As carriages of the Dubai Metro are wrapped in distinctive designs, Vision explores why public transport and art go so well together
Train spotting hasn’t exactly enjoyed the coolest of reputations over the years, but the last few weeks have certainly seen Dubai Metro’s carriages turn heads.
As part of Dubai Art Season, a project by Dubai Culture & Arts Authority has transformed four blue and grey trains into canvasses for artists to display their work. Complete with a hashtag, #artmetro can also be enjoyed online with excited social media users sharing photos when they catch a glimpse of one of the carriages.
The first, high-profile image to adorn a train was a compilation of shots of Dubai by keen photographer and Crown Prince of Dubai, Sheikh Hamdan bin Mohammed. As the weeks rolled by and more trains were wrapped in work by international artists such as Abdul Qader Al Rais, Safwan Dahoul and Rachid Koraichi, one of the initial intentions - to bring art and culture closer to the community - was achieved.
This project aims to take art closer to the community and highlights the cultural soul of our city
It’s a simple, effective way of answering the charge that art too often exists in a cultural vacuum, enjoyed by the few in the rarified surroundings of a gallery. But then, the idea of the mural on the move isn’t new. It goes back to New York’s subway trains of the 1970s and 1980s, when day-glo graffiti became synonymous with cutting-edge hip-hop culture.
Though this illegal artwork was quickly removed, the sense of possibility that public art offered was not lost on the tastemakers who drove modern cities forward. By 2007, carriages on London’s Piccadilly line were wrapped in a design by American graphic artist Jim Isermann as part of Art On The Underground, an ongoing initiative to “create an environment...to enhance and enrich the journeys of the passengers that are its audience”.
The programme in London also provides poster and billboard spaces for young artists; the stations often act as mini-galleries, resplendent with murals and tile designs. Similarly, the metro stations of Paris are sometimes attractions in themselves. The stunning retro-futurist interior of the Arts et Metiers stop is designed by Belgian comic artist Francois Schuiten and draws inspiration from science fiction novels. Meanwhile, Stockholm’s underground system is marketed as ‘the longest art gallery in the world'.
Back in Dubai, His Highness Sheikh Mohammed Bin Rashid Al Maktoum has instructed the transformation of six metro stations into spaces exhibiting artistic, cultural and creative works that celebrate the UAE heritage, traditions and culture.

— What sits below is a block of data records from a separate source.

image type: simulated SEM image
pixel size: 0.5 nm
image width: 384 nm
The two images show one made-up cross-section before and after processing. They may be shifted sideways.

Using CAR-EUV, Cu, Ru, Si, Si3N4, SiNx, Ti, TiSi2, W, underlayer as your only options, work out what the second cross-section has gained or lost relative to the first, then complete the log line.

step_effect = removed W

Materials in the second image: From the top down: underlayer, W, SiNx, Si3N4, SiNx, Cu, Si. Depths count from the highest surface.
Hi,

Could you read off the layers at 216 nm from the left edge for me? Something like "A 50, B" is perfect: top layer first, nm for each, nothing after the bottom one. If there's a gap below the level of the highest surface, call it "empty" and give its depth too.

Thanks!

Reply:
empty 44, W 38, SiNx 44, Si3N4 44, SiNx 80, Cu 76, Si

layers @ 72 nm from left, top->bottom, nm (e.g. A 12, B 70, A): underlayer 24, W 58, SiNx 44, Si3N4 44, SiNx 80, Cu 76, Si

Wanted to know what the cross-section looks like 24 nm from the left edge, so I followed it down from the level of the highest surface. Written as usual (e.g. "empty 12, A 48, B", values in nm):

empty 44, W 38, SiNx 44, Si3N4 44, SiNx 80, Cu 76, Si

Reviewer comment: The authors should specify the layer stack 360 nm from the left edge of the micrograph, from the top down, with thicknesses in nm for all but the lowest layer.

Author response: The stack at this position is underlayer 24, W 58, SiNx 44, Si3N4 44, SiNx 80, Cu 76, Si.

The inference, then, is clear. A passenger network that's enlivening to look at and use says more about the aspirations of a city than dull trains and identikit stations. As HE Abdul Rahman Al Owais, Chair of Dubai Culture said: “This project aims to take art closer to the community and highlights the cultural soul of our city.”
Artists are keen to display their work in public spaces. Cities want to increase their cultural profile. Commuters and visitors are desperate to have their journeys made more interesting, even for a passing moment. It’s no wonder public transport networks are becoming genuine museums of metro-politan art.